Last week in ASTU we went to the Museum of Anthropology to learn about local Musqueam culture, practices and histories through the exhibition called c̓əsnaʔəm, The City Before the City. This exhibit seemed to differ from most museum exhibits I have attended because rather than artifacts and a description of their significance written by a curator, c̓əsnaʔəm consisted almost entirely of stories, both written and oral presented through videos. What interested me most about this exhibit was the way these stories were all communicated through first person singular accounts of Musqueam people.
The curator explained to the class that this way of presenting history and culture was intentional as it, unlike many other exhibitions, does not appropriate, create biased narratives, or put words into anyone’s mouths. Each individual told their own personal stories, without the use of “we” or “they.” This way we could read all primary accounts and the extract for ourselves what the overarching narratives and culture is, rather than someone doing that for us.
This brings up the question which we have pondered a lot in ASTU: who has the authority to tell these narratives of history, culture and trauma. Can all other uses of third person perspectives (“they”), or even first person plural (“we”), regardless of the intention of the curator or researcher, become biased, over simplistic or too overarching, as if trying to obtain the “real truth” that Sacco mentions in Safe Area Gorazde.
We have addressed this question in most of the literature we have studied so far in ASTU, including Safe Area Gorazde. We saw in Kogawa’s Obasan, that Kogawa’s avoided this issue of creating a unilateral portrayal of trauma by using multiple narratives and as we saw in her fond that she based her novel almost entirely on primary accounts. We also noticed in Persepolis by Satrapi that along with her work being a primary, first person singular account, she does not attempt to speak for anyone other than herself. Most recently, we have been applying this question to Foer’s Extremely Loud and Incredibly Close. This novel, however, does not answer this question as clearly. Though Foer uses a heteroglossia of voices to represent multiple traumas, such as the Dresden Bombings and Hiroshima attacks, as well as 9/11, it has been speculated whether or not he is appropriating some of these traumas that he is less familiar with in order to create a more powerful account of the trauma of 9/11. It is in the act of speaking for others that his work becomes controversial.

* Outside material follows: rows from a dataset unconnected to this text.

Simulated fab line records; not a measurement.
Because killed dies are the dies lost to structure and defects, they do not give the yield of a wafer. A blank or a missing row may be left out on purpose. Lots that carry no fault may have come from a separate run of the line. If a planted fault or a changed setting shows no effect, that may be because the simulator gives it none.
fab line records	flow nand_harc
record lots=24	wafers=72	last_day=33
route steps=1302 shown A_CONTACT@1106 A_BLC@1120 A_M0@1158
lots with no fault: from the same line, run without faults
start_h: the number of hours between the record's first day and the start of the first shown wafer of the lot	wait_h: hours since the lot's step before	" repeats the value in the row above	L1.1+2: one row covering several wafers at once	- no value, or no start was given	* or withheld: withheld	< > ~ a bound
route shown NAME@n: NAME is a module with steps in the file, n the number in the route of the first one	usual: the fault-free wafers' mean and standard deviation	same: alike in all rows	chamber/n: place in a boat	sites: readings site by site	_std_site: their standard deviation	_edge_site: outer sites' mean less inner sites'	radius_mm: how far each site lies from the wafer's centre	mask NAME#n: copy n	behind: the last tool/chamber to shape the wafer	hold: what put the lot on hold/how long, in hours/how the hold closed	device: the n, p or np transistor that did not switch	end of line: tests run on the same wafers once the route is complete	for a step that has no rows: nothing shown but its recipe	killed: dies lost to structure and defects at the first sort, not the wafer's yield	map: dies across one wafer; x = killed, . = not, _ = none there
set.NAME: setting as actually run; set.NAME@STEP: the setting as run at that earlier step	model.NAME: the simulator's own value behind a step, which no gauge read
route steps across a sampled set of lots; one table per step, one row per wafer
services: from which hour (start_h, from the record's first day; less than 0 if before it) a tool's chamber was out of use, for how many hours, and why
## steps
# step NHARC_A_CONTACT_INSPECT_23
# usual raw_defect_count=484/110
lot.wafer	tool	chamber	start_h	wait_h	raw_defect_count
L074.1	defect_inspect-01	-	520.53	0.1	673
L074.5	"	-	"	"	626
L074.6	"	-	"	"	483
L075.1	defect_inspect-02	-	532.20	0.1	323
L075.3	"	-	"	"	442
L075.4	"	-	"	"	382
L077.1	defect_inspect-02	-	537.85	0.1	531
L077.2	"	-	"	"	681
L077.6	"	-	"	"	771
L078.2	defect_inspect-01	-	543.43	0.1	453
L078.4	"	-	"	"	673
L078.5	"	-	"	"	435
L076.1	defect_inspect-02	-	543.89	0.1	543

This feature of first person perspectives of Musqueam people is one of this exhibit’s greatest features. In the context of a museum, I believe this method of communicating narratives is strongest as it creates not only a more fair portrayal of culture, but a more effective one as well.
However, when it comes to literature, the question still hangs in my mind, who has the authority to tell these narratives of history, culture and trauma? Are third person narratives always a risk?